The present invention relates generally to processing circuit architecture and, more particularly, to a pipeline architecture for a processing circuit having multiple modules connected in series to form a module pipeline.
A processing circuit for a mobile terminal or other device may be implemented as an Application Specific Integrated Circuit (ASIC), or Field Programmable Gate Array (FPGA) where different functions are implemented by different modules. Implementation of different functions in different modules enables one module to be updated or replaced without affecting the function of the other modules. Configuration data, status information, and other data used by a module to implement its assigned functions are stored in registers. The use of registers for storing configuration data enables the modules to operate in multiple modes and to perform multiple functions.
The organization of the registers in the processing circuit is one design consideration. One conventional approach to organizing the registers is to centralize all registers in a register unit. Each module interfaces directly to the matched registers. The register unit is responsible for decoding registers addresses and outputting stored values to corresponding modules.
This centralized approach has several disadvantages. For example, the centralized solution requires the register unit to decode all register addresses, which generally requires complex logic, and thus, leads to timing problems. Further, because the register unit is responsible for distributing all registers to the modules, it needs to interface with all of the modules. This one-to-many interface may lead to a routing jam at the register module group. In addition, this solution is hard to update. For example, if a new module is added or removed, the register unit and the corresponding logic have to be revised.
Another conventional approach to organizing the registers is to distribute the registers among modules connected to an internal register bus. In this approach, each module includes its own register group and decoder and is connected to an internal register bus. A bus converter provides an external interface to the register bus and converts the external interface protocol into the internal register bus protocol. All of the modules monitor the internal register bus simultaneously. When a register request is asserted, all of the modules decode a target register address associated with the register request. If the target register address specifies a register that belongs to the module, the module latches the register data into or reads register data from the specified register. All other modules do nothing.
While the internal bus structure eliminates the one-to-many interface and the update problems associated with the centralized register solution, the bus structure solution still encounters timing problems. In particular, as the number of modules interfacing with the internal register bus increases, the fan-out of the register bus is very high, which results in a large timing delay.

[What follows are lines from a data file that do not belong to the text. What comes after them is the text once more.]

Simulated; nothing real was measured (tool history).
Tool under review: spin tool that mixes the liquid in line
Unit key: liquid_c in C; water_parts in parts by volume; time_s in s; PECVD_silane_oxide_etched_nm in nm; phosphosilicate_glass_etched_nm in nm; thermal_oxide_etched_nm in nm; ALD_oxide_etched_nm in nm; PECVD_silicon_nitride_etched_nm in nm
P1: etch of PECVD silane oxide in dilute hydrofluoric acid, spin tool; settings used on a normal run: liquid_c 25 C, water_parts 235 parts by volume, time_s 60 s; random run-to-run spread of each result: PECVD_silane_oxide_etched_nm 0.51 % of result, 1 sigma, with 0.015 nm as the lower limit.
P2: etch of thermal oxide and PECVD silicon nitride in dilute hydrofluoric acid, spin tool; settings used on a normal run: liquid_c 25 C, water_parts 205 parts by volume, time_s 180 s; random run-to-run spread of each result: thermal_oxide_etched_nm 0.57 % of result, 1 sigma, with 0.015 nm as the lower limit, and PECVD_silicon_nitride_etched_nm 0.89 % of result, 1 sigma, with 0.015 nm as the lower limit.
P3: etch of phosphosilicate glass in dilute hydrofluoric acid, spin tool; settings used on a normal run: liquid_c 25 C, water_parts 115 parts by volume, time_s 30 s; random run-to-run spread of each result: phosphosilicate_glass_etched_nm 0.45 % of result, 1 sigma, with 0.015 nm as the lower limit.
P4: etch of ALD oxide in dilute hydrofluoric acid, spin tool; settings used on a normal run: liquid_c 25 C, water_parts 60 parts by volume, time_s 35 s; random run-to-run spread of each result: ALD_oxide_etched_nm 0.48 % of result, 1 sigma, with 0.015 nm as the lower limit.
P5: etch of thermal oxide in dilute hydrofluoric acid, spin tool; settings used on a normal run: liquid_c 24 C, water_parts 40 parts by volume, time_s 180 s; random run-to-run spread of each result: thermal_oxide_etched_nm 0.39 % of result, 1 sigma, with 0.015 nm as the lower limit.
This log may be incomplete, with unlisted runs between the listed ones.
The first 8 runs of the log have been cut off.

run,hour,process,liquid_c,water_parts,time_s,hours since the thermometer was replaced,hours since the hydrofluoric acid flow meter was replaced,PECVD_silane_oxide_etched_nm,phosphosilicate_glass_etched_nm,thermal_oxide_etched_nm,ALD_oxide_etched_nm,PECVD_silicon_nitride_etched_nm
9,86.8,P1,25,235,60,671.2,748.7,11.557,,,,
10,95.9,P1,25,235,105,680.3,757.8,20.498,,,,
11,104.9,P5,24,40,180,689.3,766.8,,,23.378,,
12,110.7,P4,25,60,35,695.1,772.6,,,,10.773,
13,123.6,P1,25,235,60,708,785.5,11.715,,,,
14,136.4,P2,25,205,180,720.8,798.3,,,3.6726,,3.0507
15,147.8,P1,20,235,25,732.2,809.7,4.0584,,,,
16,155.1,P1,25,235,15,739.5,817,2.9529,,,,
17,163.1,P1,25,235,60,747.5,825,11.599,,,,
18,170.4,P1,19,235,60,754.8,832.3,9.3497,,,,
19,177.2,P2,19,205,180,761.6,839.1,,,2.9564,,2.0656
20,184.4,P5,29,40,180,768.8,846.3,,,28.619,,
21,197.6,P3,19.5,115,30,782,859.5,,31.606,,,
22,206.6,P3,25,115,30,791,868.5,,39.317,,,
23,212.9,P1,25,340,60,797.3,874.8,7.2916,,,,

Thus, there remains a need for an improved processing circuit architecture that eliminates or reduces timing problems associated with the conventional approaches.
A processing circuit comprises a plurality of modules serially connected by a plurality of register bus segments to create a module pipeline. Each module comprises one or more registers and is assigned a corresponding address range. A register request, including a target register address, is passed from one module to the succeeding module down the module pipeline until the register request is received at the module containing the targeted register.
Exemplary embodiments of the invention comprise methods implemented by a processing module connected with a plurality of like modules in a module pipeline. In one exemplary method, a register request including a target register address is received over a first interface connected to a preceding module by a first segment of an internal register bus. The target register address is compared to an address range of the processing module. If the target register address falls within the address range of the processing module, a matching register in the processing module is accessed to write data to or read data from the matching register. If the target register address falls outside the processing module's register address range, the register request is output over a second interface to a succeeding module connected to the processing module by a second segment of the internal register bus.
Other embodiments of the invention comprise a processing module in a processing circuit connected to a plurality of like modules forming a module pipeline. One exemplary processing module comprises a first interface, a second interface, one or more registers for storing data, and a decoder. The first interface connects to a preceding module via a first segment of an internal register bus. The second interface connects to a succeeding module via a second segment of the internal register bus. The decoder is configured to receive a register request over the first interface and to compare a target register address associated with the register request to an address range for the processing module. If the target register address falls within the register address range, the decoder accesses a matching register in the processing module to write data into or read data from the matching register. If the target register address falls outside the address range of the processing module, the decoder outputs the register request to the succeeding module over the second interface.
Other embodiments of the invention comprise a method implemented by a processing circuit having a plurality of modules connected to form a module pipeline. In one exemplary method, a register request including a target register address is sequentially passed through the plurality of modules serially connected by an internal register bus. The internal register bus comprises a plurality of segments connecting adjacent modules. At each module receiving the register request, the target register address is compared to an address range of the receiving module. If the target register address falls within the address range of the receiving module, a matching register within the receiving module is accessed to write data into or read data from the matching register. If the target register address falls outside the address range of the receiving module and if there is a succeeding module, the register request is passed to the succeeding module over the internal register bus.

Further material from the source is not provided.